A Dance to the Music of Time (About 1640)
About this artwork
Poussin's drawings were nearly always made as preparatory studies for paintings. In this impressive example of his draughtsmanship strong shadows and rhythmic contours complement the vigorous movement of the figures. The central dancers are intended to personify poverty, labour, wealth and pleasure, alluding to fortune and the cycle of life. Father Time accompanies them on the lyre, while two putti play with an hour glass and blow bubbles, both symbols of life's brevity. This is the only known drawing for a painting (in the Wallace Collection, London) commissioned by Cardinal Giulio Rospigliosi (later Pope Clement IX), who dictated its subject.

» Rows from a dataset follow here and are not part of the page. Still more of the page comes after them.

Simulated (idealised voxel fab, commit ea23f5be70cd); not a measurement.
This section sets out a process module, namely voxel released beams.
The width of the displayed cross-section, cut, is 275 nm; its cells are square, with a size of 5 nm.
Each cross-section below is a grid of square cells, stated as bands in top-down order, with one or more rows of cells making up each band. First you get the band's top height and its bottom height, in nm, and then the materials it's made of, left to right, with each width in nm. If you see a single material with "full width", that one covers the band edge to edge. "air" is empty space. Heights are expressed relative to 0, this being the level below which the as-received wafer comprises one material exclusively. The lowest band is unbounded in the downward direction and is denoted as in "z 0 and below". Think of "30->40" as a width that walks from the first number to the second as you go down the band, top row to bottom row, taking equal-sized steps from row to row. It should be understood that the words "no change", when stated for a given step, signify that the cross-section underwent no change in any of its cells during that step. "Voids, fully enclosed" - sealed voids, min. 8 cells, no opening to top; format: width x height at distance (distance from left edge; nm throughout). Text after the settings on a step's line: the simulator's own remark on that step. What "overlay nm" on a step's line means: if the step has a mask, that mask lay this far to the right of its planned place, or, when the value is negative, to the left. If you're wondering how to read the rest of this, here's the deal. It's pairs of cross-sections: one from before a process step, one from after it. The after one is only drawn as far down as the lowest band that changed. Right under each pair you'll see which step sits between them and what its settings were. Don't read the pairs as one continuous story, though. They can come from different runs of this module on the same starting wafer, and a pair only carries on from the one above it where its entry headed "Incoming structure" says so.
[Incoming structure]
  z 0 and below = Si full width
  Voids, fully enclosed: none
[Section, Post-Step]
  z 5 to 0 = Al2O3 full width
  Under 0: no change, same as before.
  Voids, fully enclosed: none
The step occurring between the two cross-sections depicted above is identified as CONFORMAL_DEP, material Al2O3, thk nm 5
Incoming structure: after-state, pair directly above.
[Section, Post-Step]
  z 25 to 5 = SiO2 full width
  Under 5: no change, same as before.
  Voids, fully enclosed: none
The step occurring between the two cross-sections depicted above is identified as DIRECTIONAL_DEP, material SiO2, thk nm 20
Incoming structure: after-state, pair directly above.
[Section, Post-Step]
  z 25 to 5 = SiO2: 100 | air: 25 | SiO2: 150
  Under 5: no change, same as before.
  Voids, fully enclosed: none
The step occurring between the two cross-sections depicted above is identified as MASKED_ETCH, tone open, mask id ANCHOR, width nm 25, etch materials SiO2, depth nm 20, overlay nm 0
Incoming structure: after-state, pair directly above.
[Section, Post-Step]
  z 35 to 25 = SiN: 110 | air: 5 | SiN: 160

- title: A Dance to the Music of Time
- accession number: D 5127
- artist: Nicolas PoussinFrench (1594 - 1665)
- gallery: In Storage
- object type: Work on paper
- materials: Pen, brown ink and wash on paper; traces of squaring on black chalk
- date created: About 1640
- measurements: 14.80 x 19.90 cm (framed: 44.00 x 59.00 cm)
- credit line: Purchased by Private Treaty, with the aid of the Art Fund (Scottish Fund), the Pilgrim Trust, the Edith M. Ferguson Bequest and contributions from two private donors, 1984
- photographer: Antonia Reeve
Poussin aimed to achieve a pure and noble style of painting inspired by the classical ideals of ancient art and the work of Raphael. Born in Normandy, he trained in Paris before arriving in Rome in 1624. Apart from a brief return to Paris (1640-42) he remained in Rome. He did not employ assistants and preferred painting for private patrons, Italian and French, who shared his scholarly and artistic interests. His work exerted a profound influence on French academic painting. The formal structure and rigour of his compositions, however, has continued to inspire modern artists.